The Roman army had a thousand years of tradition behind it by 284, the accession of Diocletian. He took over an army that for three-quarters of a century had failed to keep Germans and Persians out of the empire but succeeded in killing all but three of his twenty-seven predecessors.
The fundamental problem was that four different sectors of the frontier constantly needed defending: the East, threatened by the Persian Empire, and the Lower Danube, Upper Danube, and Rhine rivers, all threatened by German tribes. Large armies under responsible commanders had to be stationed at all four trouble spots. Since the emperor could only be in one sector at a time, the generals in each of the other three had to be left an army that was large enough to repel the enemy, which unfortunately was also large enough to support a rebellion. When a general’s troops proclaimed him emperor, he would march away from the frontier, letting in the barbarians.

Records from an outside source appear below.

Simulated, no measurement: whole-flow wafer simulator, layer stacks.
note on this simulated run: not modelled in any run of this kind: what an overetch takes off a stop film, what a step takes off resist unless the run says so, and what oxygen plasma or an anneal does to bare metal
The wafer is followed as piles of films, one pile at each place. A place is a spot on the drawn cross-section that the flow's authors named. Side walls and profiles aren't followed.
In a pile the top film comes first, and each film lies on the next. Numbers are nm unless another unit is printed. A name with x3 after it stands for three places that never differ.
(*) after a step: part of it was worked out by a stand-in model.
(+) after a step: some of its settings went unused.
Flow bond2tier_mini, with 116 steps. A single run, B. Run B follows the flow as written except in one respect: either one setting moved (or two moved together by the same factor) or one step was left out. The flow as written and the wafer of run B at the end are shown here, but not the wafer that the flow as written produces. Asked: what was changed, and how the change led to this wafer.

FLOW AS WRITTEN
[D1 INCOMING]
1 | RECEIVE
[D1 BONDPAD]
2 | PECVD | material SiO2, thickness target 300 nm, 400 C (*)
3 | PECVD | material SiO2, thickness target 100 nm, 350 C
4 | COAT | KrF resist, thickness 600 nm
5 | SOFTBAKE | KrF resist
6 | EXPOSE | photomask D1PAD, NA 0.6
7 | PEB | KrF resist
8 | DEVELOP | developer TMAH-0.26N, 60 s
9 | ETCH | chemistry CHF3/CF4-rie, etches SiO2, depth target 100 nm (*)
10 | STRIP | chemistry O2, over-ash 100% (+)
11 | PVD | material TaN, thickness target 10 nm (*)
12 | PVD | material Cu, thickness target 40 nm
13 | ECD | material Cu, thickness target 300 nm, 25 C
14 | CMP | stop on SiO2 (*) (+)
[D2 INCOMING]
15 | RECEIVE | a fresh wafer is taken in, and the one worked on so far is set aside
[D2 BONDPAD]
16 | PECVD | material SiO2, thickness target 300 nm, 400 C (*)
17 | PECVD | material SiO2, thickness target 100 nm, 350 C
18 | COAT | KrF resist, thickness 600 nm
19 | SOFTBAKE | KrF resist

Diocletian worked hard to make the army less prone to rebel and better at defeating the enemy. To make the army stronger, he increased its size. Though the amount of the increase is controversial, Diocletian certainly enforced a strict system of conscription. He required soldiers’ sons to enlist, and demanded that taxpayers either produce recruits or pay for bounties to attract them. To make the army more contented and efficient, Diocletian reguralized its pay. This consisted largely of food, arms, and uniforms supplied in kind.
Perhaps most important, to give each weak point in the frontier a capable commander who would not proclaim himself emperor, by 293 Diocletian chose three trusted generals and proclaimed them emperors himself. He became senior emperor in the East, and after some shifting of responsibilities took over the eastern frontier while his junior emperor Galerius guarded the Lower Danube. In the West another senior emperor – though not quite as senior as Diocletian – held the Upper Danube with a junior emperor to hold the Rhine. Today this system of two senior and two junior emperors is often called the tetrarchy, though Diocletian considered the main division to be twofold, between East and West.
Each of the four emperors commanded the soldiers in his sector, most of whom were stationed along the frontiers. Diocletian grouped them into a chain of regional commands under dukes (duces), who were independent of the provincial governors and sometimes defended two or three small provinces. The dukes commanded forces of infantry legions and other cavalry and infantry units, and the dukes along the river frontiers had fleets. The emperors, who also kept small mobile reserves wherever they were, mustered the dukes’ troops when they were needed for campaigns.
For some years the system worked remarkably well. Diocletian and his colleagues defeated the Persians, the Germans, and whatever rebels appeared, and secured the frontiers and internal order for the first time anyone could remember. In 299 Diocletian even annexed some border territory from Persia; though his intention was evidently to punish Persian aggression rather than to expand, this was the empire’s first foreign conquest in a hundred years. In 305 Diocletian abdicated voluntarily, allowing his subordinate Galerius to become senior emperor of the East and to choose a junior colleague, Maximin. In this way the tetrarchy was supposed to renew itself indefinitely.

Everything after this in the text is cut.